From owner-freebsd-arch  Mon Jun 19 15:34: 0 2000
Delivered-To: freebsd-arch@freebsd.org
Received: from fw.wintelcom.net (ns1.wintelcom.net [209.1.153.20])
	by hub.freebsd.org (Postfix) with ESMTP
	id 5E05737B7D8; Mon, 19 Jun 2000 15:33:48 -0700 (PDT)
	(envelope-from bright@fw.wintelcom.net)
Received: (from bright@localhost)
	by fw.wintelcom.net (8.10.0/8.10.0) id e5JMXPt21191;
	Mon, 19 Jun 2000 15:33:25 -0700 (PDT)
Date: Mon, 19 Jun 2000 15:33:25 -0700
From: Alfred Perlstein <bright@wintelcom.net>
To: Jonathan Lemon <jlemon@flugsvamp.com>
Cc: Mike Smith <msmith@FreeBSD.ORG>, arch@FreeBSD.ORG
Subject: Re: kblob discussion.
Message-ID: <20000619153325.D17420@fw.wintelcom.net>
References: <20000619164329.F37084@prism.flugsvamp.com> <200006192156.OAA09767@mass.osd.bsdi.com> <20000619172041.G37084@prism.flugsvamp.com>
Mime-Version: 1.0
Content-Type: text/plain; charset=us-ascii
Content-Disposition: inline
User-Agent: Mutt/1.2i
In-Reply-To: <20000619172041.G37084@prism.flugsvamp.com>; from jlemon@flugsvamp.com on Mon, Jun 19, 2000 at 05:20:41PM -0500
Sender: owner-freebsd-arch@FreeBSD.ORG
Precedence: bulk
X-Loop: FreeBSD.ORG

* Jonathan Lemon <jlemon@flugsvamp.com> [000619 15:17] wrote:
> On Mon, Jun 19, 2000 at 02:56:47PM -0700, Mike Smith wrote:
> > 
> > Kblob is not a new output method.  It's a bolt-on to the 'write' 
> > interface, as opposed to, say, zero-copy I/O.
> 
> Yes, it is a "bolt-on" thing, not a well designed item.

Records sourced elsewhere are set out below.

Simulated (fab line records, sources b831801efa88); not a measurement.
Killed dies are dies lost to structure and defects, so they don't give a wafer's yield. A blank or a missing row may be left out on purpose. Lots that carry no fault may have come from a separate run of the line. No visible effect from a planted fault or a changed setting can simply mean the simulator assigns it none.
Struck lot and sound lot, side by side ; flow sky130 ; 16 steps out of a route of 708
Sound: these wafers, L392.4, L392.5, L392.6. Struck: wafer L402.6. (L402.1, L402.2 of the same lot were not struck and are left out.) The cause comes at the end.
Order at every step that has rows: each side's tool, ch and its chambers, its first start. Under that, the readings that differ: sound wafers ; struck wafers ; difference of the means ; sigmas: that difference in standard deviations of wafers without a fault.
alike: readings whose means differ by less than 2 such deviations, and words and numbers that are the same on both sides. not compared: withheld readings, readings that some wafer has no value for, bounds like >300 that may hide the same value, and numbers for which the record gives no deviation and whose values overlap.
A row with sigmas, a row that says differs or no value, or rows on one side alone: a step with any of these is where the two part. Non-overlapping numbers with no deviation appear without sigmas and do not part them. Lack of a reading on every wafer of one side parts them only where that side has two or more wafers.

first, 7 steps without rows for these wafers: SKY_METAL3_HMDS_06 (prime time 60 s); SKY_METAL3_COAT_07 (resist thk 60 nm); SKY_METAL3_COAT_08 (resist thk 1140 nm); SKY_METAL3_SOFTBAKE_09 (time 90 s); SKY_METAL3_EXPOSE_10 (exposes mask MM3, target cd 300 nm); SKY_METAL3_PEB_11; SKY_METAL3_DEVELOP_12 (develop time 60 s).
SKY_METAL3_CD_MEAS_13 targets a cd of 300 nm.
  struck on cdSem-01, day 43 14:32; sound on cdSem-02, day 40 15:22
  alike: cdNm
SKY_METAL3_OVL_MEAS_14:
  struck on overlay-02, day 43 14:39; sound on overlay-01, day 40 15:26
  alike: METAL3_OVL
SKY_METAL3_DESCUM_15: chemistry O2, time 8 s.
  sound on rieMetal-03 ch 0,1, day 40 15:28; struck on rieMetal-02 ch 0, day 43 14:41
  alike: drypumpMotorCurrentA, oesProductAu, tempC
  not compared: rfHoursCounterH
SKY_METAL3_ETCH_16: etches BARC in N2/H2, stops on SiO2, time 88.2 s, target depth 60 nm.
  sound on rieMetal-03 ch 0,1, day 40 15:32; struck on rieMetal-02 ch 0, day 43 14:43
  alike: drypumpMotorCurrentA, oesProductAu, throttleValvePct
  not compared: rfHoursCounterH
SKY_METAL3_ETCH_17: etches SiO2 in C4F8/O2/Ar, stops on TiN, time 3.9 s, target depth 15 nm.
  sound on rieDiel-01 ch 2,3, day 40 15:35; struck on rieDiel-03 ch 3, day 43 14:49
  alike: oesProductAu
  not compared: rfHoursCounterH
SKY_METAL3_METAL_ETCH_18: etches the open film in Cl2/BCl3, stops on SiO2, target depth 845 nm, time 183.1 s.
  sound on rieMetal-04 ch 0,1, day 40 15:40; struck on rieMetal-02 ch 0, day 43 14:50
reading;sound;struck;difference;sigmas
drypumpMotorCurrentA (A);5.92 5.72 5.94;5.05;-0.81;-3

Yes it is, it serves the purpose for which it was created.

> And as far as "zero-copy" goes, I would consider that a fairly overloaded
> term.  Here, I'm applying it to anything that saves copies, not just 
> a magical method of getting data between user and kernel spaces.

I'm sorry, I'm unable to code "anything that saves copies".

> > > And for a lot of cases
> > > you don't need stuff to actually go to user space.  In many situations,
> > > you will receive data, perform operations on a very small part of it,
> > > and then send the data elsewhere, whether to disk or network.
> > 
> > However, for a user-space application to do this, you want it to come out 
> > to user-space, right?
> 
> No.   You cut out what I wrote - you may only need a very small part
> of the data to actually go to user space.

So then use my soon to be committed accept filters to accomplish this.

> > Irregardless, this is irrelevant in this context.
> 
> Not irrelevant; you're not looking at the big picture here.

There is no big picture, there are a lot of connections and the data
I want to send down them.

> > > Also, if I want to send data from disk -> network, with the kblob
> > > API, I essentially have the following sequence of calls:
> > >
> > > 	read(fd, address, length)
> > > 	kblob(address, length)
> > > 	kblobsend(...)
> > > 
> > > which is to say, the data is copied from
> > > 	disk -> userspace   (assuming direct I/O)
> > >  	userspace -> kernel,
> > > 	kernel -> network.
> > > 
> > > Why shouldn't I be able to bypass second copy entirely and do:
> > > 	disk -> kernel     (data now in kernel 'blob')
> > > 	kernel -> network
> > 
> > Because this isn't what you use kblob for.  That's what you use sendfile 
> > for.
> 
> But sendfile doesn't leave the data cached in kernel space for reuse,
> so it isn't suitable for this.

Yes it does.

> > The entire use of the kblob API is:
> > 
> > 	user -> kernel
> > 
> > 	kernel -> network
> > 	kernel -> network
> > 	kernel -> network
> > 	kernel -> network
> > 	kernel -> network
> > 	kernel -> network
> > 	kernel -> network
> > etc.,
> 
> And you have to get the data into user space first, when the data
> may be coming from disk.  Thus you incur one copy into userspace 
> first, when a better API might avoid it altogether.  I *know* what
> kblob is designed for, and I'm telling you that the API is limiting,
> and will not be suitable for what I have.

Use sendfile and mlock.

> > > Again, this is not addressed in the kblob API.  Don't throw sendfile()
> > > up as an example, because I want the data to be kept in the kernel
> > > after being read from disk.
> > 
> > It is.  You remember that thing called the buffer cache?
> 
> Not applicable here.  If it was, why the heck aren't you using sendfile
> in the first place and relying on the kernel to keep the file cached?
> Hmm?  If that was the way things worked, why isn't sendfile() good enough?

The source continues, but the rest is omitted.